Again, it’s clear that stocks and other investments can lose their value in their own markets as well. But, they can be protected from loss by good management.

Now, a home owner can mismanage the collateral (the actual house) for the asset – let’s say, by not caring for it and maintaining it – and thereby reduce the “net equity” since the value of the asset would decrease compared to what it otherwise would have been. But, for the most part, the home’s value is the function of a market outside the control or management of the home owner.

Fourthly, to reiterate a point made earlier, “net equity” is not as liquid as other assets. One can write a check on a checking account and easily transfer funds. One can call their investment broker and sell or buy. It may take a few hours but it can be done fairly easily. Retirement accounts are governed by rules but most can be liquidated or borrowed from in about one week at the most. Homes, where this elusive “net equity” dwells, are not so easily transacted. Moreover, until a house is sold or financed it is by no means clear even if this “net equity” can be converted to cash.

But wait a minute – what about HELOCs, Home Equity Lines of Credit? Isn’t that like immediately accessing or mobilizing a home’s “equity?” Well . . . kinda, sorta but not exactly. In the example above, a lender in Texas could only issue a line of credit of $6,235 less the closing (transactional) costs. This would be the legal maximum because of the 80% rule.

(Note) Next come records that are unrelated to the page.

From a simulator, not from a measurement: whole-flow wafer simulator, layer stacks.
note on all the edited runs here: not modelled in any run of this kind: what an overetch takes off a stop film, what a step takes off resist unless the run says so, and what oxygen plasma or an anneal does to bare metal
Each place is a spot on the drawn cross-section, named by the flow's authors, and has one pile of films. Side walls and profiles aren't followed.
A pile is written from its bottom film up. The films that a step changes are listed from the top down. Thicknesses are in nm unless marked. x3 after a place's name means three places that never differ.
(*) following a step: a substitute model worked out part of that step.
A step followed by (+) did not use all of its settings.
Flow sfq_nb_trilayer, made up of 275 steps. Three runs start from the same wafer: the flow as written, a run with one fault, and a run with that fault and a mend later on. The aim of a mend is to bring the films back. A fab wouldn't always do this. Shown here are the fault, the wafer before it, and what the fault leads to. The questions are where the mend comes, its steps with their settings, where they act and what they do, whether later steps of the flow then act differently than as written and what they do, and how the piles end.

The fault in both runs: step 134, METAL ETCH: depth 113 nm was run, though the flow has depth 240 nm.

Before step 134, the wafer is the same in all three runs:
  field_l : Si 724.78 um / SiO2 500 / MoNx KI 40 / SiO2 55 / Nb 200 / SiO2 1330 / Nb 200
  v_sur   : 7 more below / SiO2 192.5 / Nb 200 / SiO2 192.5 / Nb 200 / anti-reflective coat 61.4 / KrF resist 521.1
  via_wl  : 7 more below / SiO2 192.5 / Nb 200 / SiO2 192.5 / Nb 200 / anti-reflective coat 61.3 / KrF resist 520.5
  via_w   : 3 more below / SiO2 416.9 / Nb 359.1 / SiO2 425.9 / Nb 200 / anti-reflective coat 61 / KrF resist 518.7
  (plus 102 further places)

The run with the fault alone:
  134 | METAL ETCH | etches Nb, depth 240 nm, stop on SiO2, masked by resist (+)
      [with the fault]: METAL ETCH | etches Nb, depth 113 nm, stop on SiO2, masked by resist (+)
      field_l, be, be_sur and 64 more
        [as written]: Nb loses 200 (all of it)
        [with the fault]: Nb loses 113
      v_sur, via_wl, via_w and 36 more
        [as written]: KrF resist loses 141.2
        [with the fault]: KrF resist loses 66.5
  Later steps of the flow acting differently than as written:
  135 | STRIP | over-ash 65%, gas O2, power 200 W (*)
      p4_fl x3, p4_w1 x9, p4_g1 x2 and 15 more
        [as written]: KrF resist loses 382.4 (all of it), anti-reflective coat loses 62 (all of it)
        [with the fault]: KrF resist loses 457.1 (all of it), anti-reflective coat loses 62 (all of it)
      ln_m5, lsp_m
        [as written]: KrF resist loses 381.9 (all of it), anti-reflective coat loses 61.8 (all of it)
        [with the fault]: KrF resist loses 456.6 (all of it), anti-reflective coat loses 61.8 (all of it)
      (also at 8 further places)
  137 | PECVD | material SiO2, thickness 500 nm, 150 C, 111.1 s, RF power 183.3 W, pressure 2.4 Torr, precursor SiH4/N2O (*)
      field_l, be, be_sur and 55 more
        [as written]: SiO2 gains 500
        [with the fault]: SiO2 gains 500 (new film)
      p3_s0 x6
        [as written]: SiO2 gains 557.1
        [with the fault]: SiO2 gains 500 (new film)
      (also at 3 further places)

$136,500 X 80% = $109,200 is the maximum amount of loans that can be outstanding against that house; less the balance of 102,965. That leaves you a HELOC of $6235 less transactional costs. Other states are not much better. They do not restrict Fannie Mae’s or Freddie Mac’s maximum LTV limit of 85% (another 5% of the home’s value or $6,825). So, in 49 other states, the borrower could get a HELOC of $13,060. That’s a far cry from the published “net equity” of $33,535.

Owelty Financing
The better way to access a home’s equity in a divorce is the financing of a buyout via the Owelty Agreement and Lien. This allows for up to 95% LTV financing. So, let’s look at how much of that “net equity” can actually be accessed or converted to cash for a settlement.

Appraised Value                      $136,500
Max. Loan Amount (95%)        129,675
Balance on loan                         102,965
Finance Costs                                 5,000
Remaining                                 $21,710

That is, the maximum Owelty Lien that can fit in these numbers is about $20,000.

Sale of the property
Without refinancing, this leaves us with having to sell the property in order to convert this intangible “net equity” to usable money. Let’s stick with the example above. Here is what happens when a sale takes place:

Sales price                               $136,500
Balance on loan                      $102,965
Seller’s Title Policy                 $    1,070
Seller’s Other Costs                $   1,000
Realtor’s Commission 6%      $   8,190
Net Proceeds to Seller           $  23,275 (less prorated taxes)

The most optimistic estimate of equity that a homeowner can convert to cash is $23,275 in the case of a sale and possibly as little as $6,235 using a HELOC. The point is that these figures are not even close to the alleged “net equity” of $33,535. The real, accessible equity is anywhere from 18% of that figure to 70% at the very most.


So, how should a divorce settlement calculate the “net equity?”

Sell it
If the house is to be sold, no one needs to calculate the equity. Think only in terms of “net proceeds” not “net equity.” The only thing that matters is the check that is cut to the sellers at the end of the transaction after all costs have been paid.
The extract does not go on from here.